I might add that if you are practising dry, do it in a sensible, secluded place. It can be unnerving for the neighbours if they see you waving your shotgun around in the evening!

illustration of man shooting

To shoot well consistently you must adopt a comfortable stance. And if this method suits you then the front shoulder, the front of your leading hip and the ball of your front foot should all be in a straight line.

How to stand

Foot position and stance are the first on the list, working from the ground upwards. If you are intending to shoot towards 12 o’clock on a clock face, simply stand square, feet about six to nine inches apart. Now, take a half pace forward onto your left foot if you shoot off the right shoulder (and vice versa if you are left-handed). Don’t step too far forward. Bring your weight on to the front foot and let the rear foot rotate naturally about its ball. You should end up with your feet at about one o’clock and three o’clock, though there is room for a bit of individual variation.

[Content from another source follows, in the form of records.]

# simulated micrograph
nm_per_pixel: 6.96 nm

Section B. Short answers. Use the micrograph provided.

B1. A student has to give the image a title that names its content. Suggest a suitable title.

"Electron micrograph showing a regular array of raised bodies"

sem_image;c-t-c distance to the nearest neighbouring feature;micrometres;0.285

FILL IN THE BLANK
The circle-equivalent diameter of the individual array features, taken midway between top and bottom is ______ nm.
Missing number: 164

Ultimately, you must judge what is comfortable

The front shoulder, the front of your leading hip and the ball of your front foot should all be in a straight line. You should not be arching your back or leaning excessively forward. You should be able to pivot on the front foot and your nose should be over your toes when you actually shoot. Your stance must be comfortable and unstrained. Initially, if you are not used to this classic position, it may seem if your weight is a little further forward than seems natural. When I teach beginners, I often find myself encouraging them just a little further forward with gentle pressure on the back of their shooting shoulder with the flat of my hand.

This method of shooting, as most famously advocated by Percy Stanbury, has the rear heel slightly raised and the front leg straight. Some prefer to stand with a more central centre of gravity, without the raised heel. Others relax the front knee a little – bending it slightly. I do this when I want maximum stability in windy positions on grouse or partridge. I change the orientation of the feet slightly on the clock face when I do it, though. The front foot points at 12 o’clock and the rear foot is at two o’clock. But, for most normal driven work, I prefer the classic style. I suggest that you master it first.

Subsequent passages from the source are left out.